March 4th, 2010 admin No comments

Rail Europe Eurail Rail Europe Eurail
Eurail: In countries with multiple stations, which one does the rail travel to? Amsterdam to Brussels?

Hello,

Next month myself and some friends will be traveling to Europe for the first time and we are having some trouble. Any help is greatly appreciated:

- We are traveling from Amsterdam Central to Brussels North. However, whenever we are on a website to buy tickets, they only allow us to select which country, and not which station. Does a train from Amsterdam to Brussels stop at every station in both countries or is there only one station in each country that we can travel from?

- We are traveling from Amsterdam to Brussels to Germany in less than 5 days. We are all under 25…should we get the Benelux-Germany youth passes or is their a better deal?

- We have selected which trains we want to ride on and have a very specific schedule. We want to make sure we don’t miss or get bumped from a train. We should make reservations to ensure we receive these seats correct? What is an inexpensive place to make this reservation?

Thank you very much.

‘whenever we are on a website to buy tickets, they only allow us to select which country’

Which website are you using? That is a shitty website. Use one of the official ones, say http://www.b-rail.be/ or http://www.ns.nl not some third-rate travel agent overseas.

‘Does a train from Amsterdam to Brussels stop at every station in both countries’

Depends upon the train. Slow local trains stop everywhere, fast trains stop only at the important stops.

‘We are traveling from Amsterdam to Brussels to Germany in less than 5 days. We are all under 25…should we get the Benelux-Germany youth passes or is their a better deal?’

Depends. The cheapest Benelux-Germany Youth pass is 184 EUR. To make it worth you’d have to travel all over Germany from Amsterdam to Berlin and from Berlin to Munich, from Munich to Hamburg, from Hamburg to Cologne and from Cologne to Brussels.
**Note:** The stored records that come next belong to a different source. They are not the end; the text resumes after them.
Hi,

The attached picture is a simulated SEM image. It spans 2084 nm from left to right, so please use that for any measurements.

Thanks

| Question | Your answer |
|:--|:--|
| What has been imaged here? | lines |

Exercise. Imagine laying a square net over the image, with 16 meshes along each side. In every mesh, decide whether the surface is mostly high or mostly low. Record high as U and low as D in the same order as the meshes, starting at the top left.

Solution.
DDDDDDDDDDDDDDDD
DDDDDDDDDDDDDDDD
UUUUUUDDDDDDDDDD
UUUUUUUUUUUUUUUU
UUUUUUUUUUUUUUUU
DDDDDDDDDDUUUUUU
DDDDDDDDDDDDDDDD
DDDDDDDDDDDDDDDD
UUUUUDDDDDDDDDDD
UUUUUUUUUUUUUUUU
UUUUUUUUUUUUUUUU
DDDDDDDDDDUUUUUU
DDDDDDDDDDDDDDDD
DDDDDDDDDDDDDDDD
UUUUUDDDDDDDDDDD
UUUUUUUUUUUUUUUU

Since you already know which trains you are going to take you should check how much these tickets would costs if you bought them at the train station 5 minutes before the train departed. You can find this out at
http://www.b-rail.be/
http://www.ns.nl
http://www.reiseauskunft.bahn.de/bin/query.exe/en
http://www.jizdenka.cz

Compare with the price of the Eurail pass. Also note that there are special offers for travelling in Germany. This is especially true if you are in a group. If you travel on a Saturday or Sunday you can use the Happy-Weekend-Ticket, it costs 37 EUR and is valid for a group of up to 5 people. You can travel on it all over Germany on slow regional trains, from Aachen to Berlin or from Berlin to Munich for example.

‘We want to make sure we don’t miss or get bumped from a train. We should make reservations to ensure we receive these seats correct? What is an inexpensive place to make this reservation?’

For most trains there is no need to make reservation. Exception: Thalys trains, night trains and ICE Sprinter. If you look up the connections on http://www.b-rail.be/ or http://www.bahn.de/ you can usually see whether reservation is mandatory. And for some trains it is recommended that you make reservation because the seats might be full. But unless a train is as full as Tokyo Underground at rush hour conductors will not kick people with a ticket off a train. That means you can always travel on a train, you just might have to stand or sit on your bag. The best place to make a reservation is usually the ticket office at the train station.